Prendergast's avant-garde style, with its colorful patches of paint outlined in darker shades, has been compared to Byzantine mosaics and Gothic tapestries. These emphatic decorative patterns owe as much, or more, to the Art Nouveau posters and book illustrations he designed in his youth as a graphic artist. Although Prendergast has been called a naive or untutored artist, his background included six extended trips to Europe, where he studied in Paris and sketched at museums and landmarks throughout France, Britain, and Italy. Moreover, he was conversant about the most radical trends, from the "art for art's sake" theories of James McNeill Whistler to the postimpressionism of Paul Cézanne.
Born in Newfoundland, Canada, Maurice Prendergast had moved as a child to Boston. This shy artist, especially acclaimed for his technical experiments with monotype prints, worked in the studio of his younger brother, Charles Prendergast, a successful picture framer.
Degas' best-known works are those inspired by the ballet. For an artist committed to the depiction of modern life, the theater in all of its forms--the ballet, the opera, even the more raucous café-concerts--held a special appeal. What intrigued him the most, however, was not the formal, polished performance, but rather the behind-the-scenes, casual, candid moments of dancers rehearsing or resting. It is a theme that the artist was to explore time and again, not only in his ballet paintings but also in his horse-racing scenes.

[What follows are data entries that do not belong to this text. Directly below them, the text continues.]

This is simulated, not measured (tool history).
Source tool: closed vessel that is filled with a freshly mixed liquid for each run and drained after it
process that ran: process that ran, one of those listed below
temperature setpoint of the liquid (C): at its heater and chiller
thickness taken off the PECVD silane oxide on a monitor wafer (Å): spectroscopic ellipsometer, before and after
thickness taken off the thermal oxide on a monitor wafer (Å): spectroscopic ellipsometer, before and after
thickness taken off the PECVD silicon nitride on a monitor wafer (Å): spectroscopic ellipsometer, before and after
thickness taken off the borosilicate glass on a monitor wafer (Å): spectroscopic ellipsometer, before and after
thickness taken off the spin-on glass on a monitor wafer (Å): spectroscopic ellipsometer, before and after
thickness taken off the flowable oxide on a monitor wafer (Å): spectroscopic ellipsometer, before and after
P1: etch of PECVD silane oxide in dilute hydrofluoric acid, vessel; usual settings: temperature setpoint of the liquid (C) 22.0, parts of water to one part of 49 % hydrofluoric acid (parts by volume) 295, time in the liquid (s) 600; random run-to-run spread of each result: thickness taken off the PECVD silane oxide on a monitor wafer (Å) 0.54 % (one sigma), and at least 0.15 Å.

Painted c. 1879, The Dance Lesson is the first ballet scene in a distinctive group of some forty pictures, all executed in an unusual horizontal format. Degas had already begun to experiment with this format in some of his racing scenes in order to create an almost panoramic sense of space. In the ballet scenes, the setting was transformed into an oblong rehearsal room populated by dancers in various states of activity and exhaustion. This format, which has been likened to a frieze, has a decidedly decorative quality. Degas' fascination with the unexpected views and flattened forms of Japanese prints is also apparent: figures are sharply cropped and placed off center, while the floor, which dominates the scene, seems tipped upward, an illusion that is accentuated by the elongated format.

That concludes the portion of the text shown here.